European Case Law Identifier: ECLI:EP:BA:2014:G000111.20140319
Date of decision: 19 March 2014
Case number: G 0001/11
Application number: 07001768.6
IPC class: E02D 17/13
Language of proceedings: DE
Distribution: A
Download and more information:
Decision text in EN (PDF, 37 KB)
Documentation of the appeal procedure can be found in the Register
Bibliographic information is available in: DE | EN | FR
Versions: OJ
Title of application: -
Applicant name: BAUER Maschinen GmbH
Opponent name: -
Board: EBA
Headnote: A technical board of appeal is competent to hear an appeal against an EPO examining division's decision – taken separately from its decision granting a patent or refusing the application – not to refund search fees under Rule 64(2) EPC.
Relevant legal provisions:
European Patent Convention Art 17
European Patent Convention Art 21(2)
European Patent Convention Art 21(3)
European Patent Convention Art 21(4)
European Patent Convention Art 82
European Patent Convention Art 112(1)(a)
European Patent Convention R 44
European Patent Convention R 64(2)
European Patent Convention R 112(2)
European Patent Convention 1973 Art 154(3)
European Patent Convention 1973 R 46(2)
European Patent Convention 1973 R 9(3)
Vienna Convention on the Law of Treaties (1969) Art 31
Vienna Convention on the Law of Treaties (1969) Art 32
Keywords: Appeal against decision of examining division refusing request for refund of search fees under Rule 64(2) EPC – Competence of technical board of appeal
Catchwords:

-

Cited decisions:
G 0001/83
G 0002/90
G 0003/03
G 0001/08
J 0024/96
J 0012/01
T 0039/91
T 0094/91
Citing decisions:
G 0004/19
J 0016/13
R 0025/22
T 2482/12
T 1402/13
T 0318/14
T 0755/14
T 0756/14
T 2526/17
T 1482/21

Summary of facts and submissions

I. To date, the boards have ruled in the following cases on appeals against examining division decisions that were confined to refusing to refund search fees under Rule 64(2) EPC / Rule 46(2) EPC 1973:

(i) In T 94/91 of 9 December 1991 and T 390/91 of 14 May 1992, boards composed under Article 21(3)(a) EPC of two technically qualified members and one legally qualified member ("technical board") tacitly assumed that they were competent.

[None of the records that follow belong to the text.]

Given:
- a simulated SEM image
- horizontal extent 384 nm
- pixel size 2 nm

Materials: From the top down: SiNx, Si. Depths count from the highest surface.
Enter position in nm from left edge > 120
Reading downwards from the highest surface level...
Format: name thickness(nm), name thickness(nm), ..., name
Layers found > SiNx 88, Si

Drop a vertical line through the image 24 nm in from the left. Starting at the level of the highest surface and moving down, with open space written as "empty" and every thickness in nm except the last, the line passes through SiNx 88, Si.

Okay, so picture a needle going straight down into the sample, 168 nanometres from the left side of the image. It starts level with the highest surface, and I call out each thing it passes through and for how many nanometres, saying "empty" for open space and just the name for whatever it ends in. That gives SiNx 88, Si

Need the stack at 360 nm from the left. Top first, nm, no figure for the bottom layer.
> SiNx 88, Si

(ii) In J 24/96 of 27 April 2001, the Legal Board of Appeal held that it was competent because the contested decision dealt only with the refund of further search fees and "did not, therefore, concern the refusal of the application or the grant of the patent" (Reasons 2).

II. In the case leading to the present referral, the examining division granted European patent No. 1950353, based on European patent application No. 07001768.6, by decision of 25 June 2009.

Having been asked during the examination proceedings to pay four further search fees under Rule 64(1) EPC, the applicant did so but at the same time requested that they be refunded. Following the examining division's announcement that two search fees would be refunded, the applicant requested an appealable decision on the other two. Then, on 25 May 2009, i.e. before granting the European patent, the examining division issued an appealable decision refusing the applicant's request for a refund of those two fees (Rule 64(2) EPC). The reason it gave was that, once original claim 1 had been dropped for lack of novelty, the five invention groups identified had ceased to form a single general inventive concept (Rule 44 EPC). It maintained its lack-of-unity objection in respect of the search fees for invention groups 2 and 4 and in respect of invention groups 3 and 5 but regarded fee refunds as appropriate for the latter two groups because not much search work had been involved.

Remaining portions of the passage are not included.